Everything is bigger since Alchemy, and even the Brothers In Arms tour, with nine guys now onstage. As he did on the album they were supporting, Paul Franklin adds prominent pedal steel throughout. This is noticeable right away, where “Calling Elvis” is stretched out to ten minutes. New drummer Chris Whitten, fresh from Paul McCartney’s world tour, pounds the skins. Twenty minutes are given over to “Romeo And Juliet” and “Private Investigations”, which of course had already been on Alchemy and not necessarily enhanced here. Everything else comes from the last two albums, and all are crowd-pleasers, but here they’re mostly longer with more guitar solos and interplay, some of which is intriguing and some of which is noodling. A song like “You And Your Friend” can set a mood on a home stereo, but pretty much plods in an arena. That said, the closing “Brothers In Arms” is positively majestic and moving.
In the UK where such things were more common, “Your Latest Trick” was released as a single, promoted as the Encores EP, sporting a hot pink photo negative of the On The Night cover, bolstered by three songs that weren’t on the album: “The Bug” (which actually came earlier in the set), and familiar Alchemy favorites “Solid Rock”, and “Local Hero—Wild Theme”. Some thirty years later, the Live 1978-1992 box set expanded the original album to two discs, adding three more lengthy repeats from Alchemy as well as another “Two Young Lovers”, two songs from On Every Street, but most interestingly, the ultra-rare “I Think I Love You Too Much”, which was performed at Knebworth in 1990 with guest Eric Clapton, and covered that year on an album by blind blues phenom Jeff Healey. (The Encores EP was repeated on its own.)

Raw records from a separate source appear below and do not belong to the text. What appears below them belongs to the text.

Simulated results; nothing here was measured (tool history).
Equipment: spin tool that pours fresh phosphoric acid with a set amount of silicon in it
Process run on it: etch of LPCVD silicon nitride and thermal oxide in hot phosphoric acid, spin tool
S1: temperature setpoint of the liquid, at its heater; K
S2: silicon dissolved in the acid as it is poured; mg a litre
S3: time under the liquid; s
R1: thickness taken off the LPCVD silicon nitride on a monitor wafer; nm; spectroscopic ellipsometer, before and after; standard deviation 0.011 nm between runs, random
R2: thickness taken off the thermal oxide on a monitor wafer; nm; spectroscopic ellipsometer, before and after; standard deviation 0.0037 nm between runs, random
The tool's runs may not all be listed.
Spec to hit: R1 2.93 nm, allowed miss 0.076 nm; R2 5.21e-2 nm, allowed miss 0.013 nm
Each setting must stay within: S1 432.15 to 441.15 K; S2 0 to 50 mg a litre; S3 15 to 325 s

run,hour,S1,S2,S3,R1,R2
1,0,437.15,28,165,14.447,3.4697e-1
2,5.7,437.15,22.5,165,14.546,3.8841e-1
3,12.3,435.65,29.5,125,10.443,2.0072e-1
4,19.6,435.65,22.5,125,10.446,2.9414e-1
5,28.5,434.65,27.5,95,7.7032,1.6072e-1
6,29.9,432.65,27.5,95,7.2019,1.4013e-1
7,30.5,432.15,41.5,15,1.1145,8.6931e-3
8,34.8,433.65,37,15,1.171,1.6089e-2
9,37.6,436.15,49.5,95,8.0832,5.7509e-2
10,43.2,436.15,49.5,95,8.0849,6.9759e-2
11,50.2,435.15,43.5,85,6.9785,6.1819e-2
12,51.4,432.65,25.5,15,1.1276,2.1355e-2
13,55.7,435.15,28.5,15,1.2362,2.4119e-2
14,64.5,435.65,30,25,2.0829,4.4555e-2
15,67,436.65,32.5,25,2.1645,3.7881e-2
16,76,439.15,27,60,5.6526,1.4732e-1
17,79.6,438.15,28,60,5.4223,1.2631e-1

Just how far the band had come—or sunk, depending on your point of view—was soon underscored by the excellent and very welcome Live At The BBC. This late-century surprise combined a 1978 radio appearance by the initial quartet playing six songs from the first album, plus the rarity “What’s The Matter Baby”, cowritten with brother David Knopfler, and which sounds like a blueprint for “Lady Writer”. Fleshing out the disc is a 1980 TV performance of “Tunnel Of Love”, complete with both intros as eventually heard on Alchemy, that is worth the twelve minutes even after Mark’s guitar has gone way out of tune. Even with the addition of keyboards, they were very tight.